His employment was later terminated on grounds of serious misconduct after he was found to have taken items intended for donation for himself. The worker sought the reinstatement of weekly payments pursuant to the Act on the basis of residual incapacity. His claim was rejected in accordance with section 114(2) of the Act, which provides that the VWA or self-insurer may reduce or not pay compensation where a worker’s current weekly earnings are reduced because his employment was terminated for reasons of misconduct.
Mr Jarvis commenced proceedings in the Magistrates Court to seek an order for weekly payments to be paid to him pursuant to the Act.
A magistrate set aside the written notice of rejection for his weekly payments after considering the proper application of section 114(2) of the Act, deciding that the insurer had wrongly considered the allegation of theft against Mr Jarvis despite it not being properly established.

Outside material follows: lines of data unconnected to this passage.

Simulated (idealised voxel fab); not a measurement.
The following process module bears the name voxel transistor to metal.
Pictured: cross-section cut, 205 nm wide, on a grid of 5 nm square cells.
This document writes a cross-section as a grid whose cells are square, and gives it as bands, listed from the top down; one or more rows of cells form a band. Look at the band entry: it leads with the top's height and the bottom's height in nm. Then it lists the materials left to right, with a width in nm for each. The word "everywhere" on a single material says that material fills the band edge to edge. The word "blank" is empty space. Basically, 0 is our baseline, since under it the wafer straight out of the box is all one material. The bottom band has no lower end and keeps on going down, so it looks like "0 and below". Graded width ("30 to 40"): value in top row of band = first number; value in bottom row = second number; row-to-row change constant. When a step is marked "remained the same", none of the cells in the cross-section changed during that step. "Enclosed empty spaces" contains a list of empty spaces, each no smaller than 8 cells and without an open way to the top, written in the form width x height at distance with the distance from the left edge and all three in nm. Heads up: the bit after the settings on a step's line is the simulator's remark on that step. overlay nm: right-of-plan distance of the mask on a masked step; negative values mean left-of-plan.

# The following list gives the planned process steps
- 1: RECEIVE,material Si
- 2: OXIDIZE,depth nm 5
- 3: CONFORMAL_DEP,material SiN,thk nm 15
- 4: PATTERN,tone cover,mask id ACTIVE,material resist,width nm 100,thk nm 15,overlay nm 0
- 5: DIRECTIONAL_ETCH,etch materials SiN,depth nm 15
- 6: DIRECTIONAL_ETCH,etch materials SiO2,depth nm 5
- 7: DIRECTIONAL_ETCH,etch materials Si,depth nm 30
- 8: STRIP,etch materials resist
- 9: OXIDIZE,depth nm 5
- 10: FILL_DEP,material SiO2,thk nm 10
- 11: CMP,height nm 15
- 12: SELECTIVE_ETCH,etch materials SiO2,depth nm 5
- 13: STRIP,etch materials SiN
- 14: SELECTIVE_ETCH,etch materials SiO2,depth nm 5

On appeal, his Honour Judge Riodran found that, once the elements of section 114(2) of the Act are established, the insurer has discretion to grant weekly payments or not to do so. His Honour suggested that the Magistrate was required to determine whether or not a relevant precondition was established and then whether or not compensation in the form of weekly payments should be paid to the worker, having regard to the overall purpose and object of the Act.
His Honour found that the preconditions were met, given that there was misconduct by the worker and he was terminated. His Honour concluded that the insurer was entitled to deny the worker’s claim for weekly payments of compensation.
Court of Appeal Decision
Mr Jarvis then applied to the Court of Appeal. The key issue for the Court’s consideration was again the proper interpretation of section 114(2) of the Act.
The Court found that Judge Riordan’s reading of the Act was incorrect, and that the discretion held within section 114(2) was not an entitlement of the authority or insurer. Instead, the Court of Appeal stated that the relevant consideration was as to whether the relevant precondition was established, and if so, whether weekly payments of compensation should be paid in accordance with the objects and purpose of the Act.
In finding for the worker, the Court considered that the role of the Magistrate was to consider all evidence and make a fresh determination on whether the worker had a right to the weekly payments of compensation.
This decision means that self-insurers should assess any decision to terminate a worker’s employment and exercise the discretion to grant the worker weekly payments of compensation based on that initial assessment.
If a dispute arises, the Magistrates Court will have to consider the decision to terminate the worker, and whether that decision was appropriate when put in the context of the relevant conduct. The seriousness of the conduct must, then, be considered.
This holds further implications for employers where unfair dismissals and general protections are concerned under the Fair Work Legislation.
Self-insurers should thus ensure that they examine all evidence around investigations into a worker’s misconduct where termination for that reason occurs. Self-insurers will have to rely on such evidence when seeking to establish their entitlement to reject a worker’s claim.